Representative Ridley introduced House Bill 1454 to the Rules Committee on March 8, describing three main provisions: (1) treat carry-permit records held by probate courts as non-sharable databases and create penalties for unlawful sharing; (2) state that property owners with five acres or more may discharge firearms on their land without being subject to local ordinances enacted after that activity began; and (3) require sale or disposition of unclaimed firearms by political subdivisions within 12 months and authorize enforcement when jurisdictions do not comply.
Why it matters: the bill touches on competing concerns — private-property rights and local home-rule authority on one hand, and public-safety, noise and law-enforcement discretion on the other. Committee members sought concrete assurances about how the five-acre rule would operate near schools and whether time-of-day and noise ordinances would still apply.
Representative Ridley told the panel the five-acre provision is intended to protect private-property rights broadly. "If you got 5 acres or more and you shoot guns on it, that you can't have a the city or the county can't put an ordinance in to prevent you from doing that," he said when introducing the measure. He also defended a provision aimed at enforcing current law on disposal of unclaimed firearms, saying some jurisdictions "have not been doing that" and recounting cases of firearms not being returned to owners. At one point the author said, "We've got some that's got 3,500 to 4,000 guns right now," to illustrate a perceived problem with unclaimed inventories.
Opponents and questioners pressed multiple points. Representative Evans asked whether the bill effectively creates a private right of action permitting private citizens to sue jurisdictions that fail to sell firearms quickly enough; Evans said such a mechanism risks clogging courts with lawsuits by individuals seeking to buy a particular gun. "We're now gonna give this private citizen the right to go into court and clog our already overburdened judges with lawsuits to say, 'I wanna buy that gun,'" Evans said. Secretary Kelly clarified the author's intent, describing the remedy as a mandamus action to compel compliance with state law and noting that the bill would allow plaintiffs who are forced to sue to recover reasonable attorney fees.

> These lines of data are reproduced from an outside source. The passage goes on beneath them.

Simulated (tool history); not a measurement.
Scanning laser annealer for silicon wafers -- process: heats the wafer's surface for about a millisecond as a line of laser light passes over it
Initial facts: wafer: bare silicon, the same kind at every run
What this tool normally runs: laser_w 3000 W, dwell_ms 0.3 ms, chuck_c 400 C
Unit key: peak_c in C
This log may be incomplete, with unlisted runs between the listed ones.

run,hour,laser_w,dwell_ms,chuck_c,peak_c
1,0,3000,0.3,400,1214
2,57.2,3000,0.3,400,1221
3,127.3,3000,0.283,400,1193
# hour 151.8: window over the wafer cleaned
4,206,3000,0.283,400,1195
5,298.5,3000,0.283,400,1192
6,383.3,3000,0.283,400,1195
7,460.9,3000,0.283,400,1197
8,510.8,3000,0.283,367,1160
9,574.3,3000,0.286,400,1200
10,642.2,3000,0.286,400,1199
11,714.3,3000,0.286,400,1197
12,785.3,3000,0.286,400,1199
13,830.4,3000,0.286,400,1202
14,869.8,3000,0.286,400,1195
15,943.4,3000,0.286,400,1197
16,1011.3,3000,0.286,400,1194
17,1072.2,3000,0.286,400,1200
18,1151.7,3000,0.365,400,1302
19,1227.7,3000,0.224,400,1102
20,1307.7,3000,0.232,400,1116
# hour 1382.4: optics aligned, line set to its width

Members also asked about public-safety safeguards. Leader Hughley asked how the bill protects the public if allowing firearm discharge anywhere on a five-acre parcel leads to stray bullets; Ridley replied that civil and criminal liability for causing injury would remain unchanged and that existing ordinances already apply where in force. Pro Tem Jones asked explicitly whether the bill would supersede existing city ordinances; Ridley said preexisting ordinances would remain effective and agreed to provide follow-up clarification.
No final committee vote on HB 1454 was recorded in the transcript. Committee members asked the author to follow up offline with clarifying language on the five-acre scope, the interplay with existing noise and time-of-day restrictions, and the practical mechanics of the mandated sale and mandamus enforcement. The committee proceeded with other calendar business.
Provenance: the HB 1454 presentation and detailed Q&A run from the author’s introduction at SEG 366 through the chair’s encouragement of offline follow-up at SEG 671.
Next steps: author to provide clarifying amendments and staff briefings; committee did not adopt or reject HB 1454 during this meeting.